Understanding empty tag behavior
First of all, I want to thank everyone involved in this project for the excellent work they've done. It's absurdly fast and fits great in my project.
I have a question about expected behavior for empty tags. I have some XML that looks like this:
...
<value></value>
<value></value>
...
<value></value>
...
That is being parsed by this code:
match (state, reader.read_event()?) {
(State::ResultsInnerValueInner, Event::Text(e)) => {
column.push(e.unescape_with(irods_unescapes)?.to_string());
State::ResultsInnerValue
}
}
When I later print this value out, it has the value "\n". Is this expected behavior? I think I've seen it a couple other times. I would have guessed that the output would be the empty &str.
I cannot say what the reason of this without the full code, but I believe that you've get the text between </value> and next <value>. You should check that your state management is correct.
It also would be good to use dbg!(state, reader.read_event()?) to see that you've match exactly.

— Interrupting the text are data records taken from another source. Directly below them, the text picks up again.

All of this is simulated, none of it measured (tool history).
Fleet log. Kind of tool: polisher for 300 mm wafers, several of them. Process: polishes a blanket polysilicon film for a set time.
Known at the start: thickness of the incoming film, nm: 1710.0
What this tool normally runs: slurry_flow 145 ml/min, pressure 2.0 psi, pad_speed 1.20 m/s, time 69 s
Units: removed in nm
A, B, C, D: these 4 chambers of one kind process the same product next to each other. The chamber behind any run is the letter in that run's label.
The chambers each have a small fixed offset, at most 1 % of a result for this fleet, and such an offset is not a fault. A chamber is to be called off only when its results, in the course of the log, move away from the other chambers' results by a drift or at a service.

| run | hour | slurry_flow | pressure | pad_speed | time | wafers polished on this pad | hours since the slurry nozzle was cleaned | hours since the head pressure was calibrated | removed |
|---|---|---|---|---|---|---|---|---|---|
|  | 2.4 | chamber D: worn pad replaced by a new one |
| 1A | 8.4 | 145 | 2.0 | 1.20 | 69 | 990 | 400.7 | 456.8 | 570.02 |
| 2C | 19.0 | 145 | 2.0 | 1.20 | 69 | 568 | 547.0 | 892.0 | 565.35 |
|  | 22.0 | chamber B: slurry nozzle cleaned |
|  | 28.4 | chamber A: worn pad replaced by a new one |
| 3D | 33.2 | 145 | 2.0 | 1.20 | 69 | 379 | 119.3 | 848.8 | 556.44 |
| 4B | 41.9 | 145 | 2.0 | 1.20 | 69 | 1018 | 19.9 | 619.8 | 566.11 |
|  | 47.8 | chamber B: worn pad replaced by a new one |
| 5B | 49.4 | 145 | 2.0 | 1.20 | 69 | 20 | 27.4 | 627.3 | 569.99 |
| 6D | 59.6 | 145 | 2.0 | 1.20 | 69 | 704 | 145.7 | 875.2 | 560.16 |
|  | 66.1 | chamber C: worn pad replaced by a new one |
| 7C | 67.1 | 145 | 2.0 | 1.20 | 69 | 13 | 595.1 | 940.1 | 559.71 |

Oh interesting. I suppose I assumed that Text events only occurred in the context of something like <tag>...</tag>, but debugging does seem to show that they're appearing in </tag><tag> contexts and I've just gotten lucky so far. Thanks for the lead.
Also, just consuming Event::Texts is error-prone. In XML all text events should be concatenated together with CDATA contents and you should drop any comments between them. The code that takes into account all the nuances is quite large, but unfortunately, there is no good API out of box in quick-xml for this (note self.drain_text(...)):
https://github.com/tafia/quick-xml/blob/e8ae02098b3f52ae0ec78979c1307fc1bccf6998/src/de/mod.rs#L2222-L2243
@Mingun presumably the Reader / RawReader distinction will also handle the concatenation of CDATA and Text?
Yes, I'll plan to merge text events in new Reader. I think the average user does not need as high a degree of control as access to each individual text event.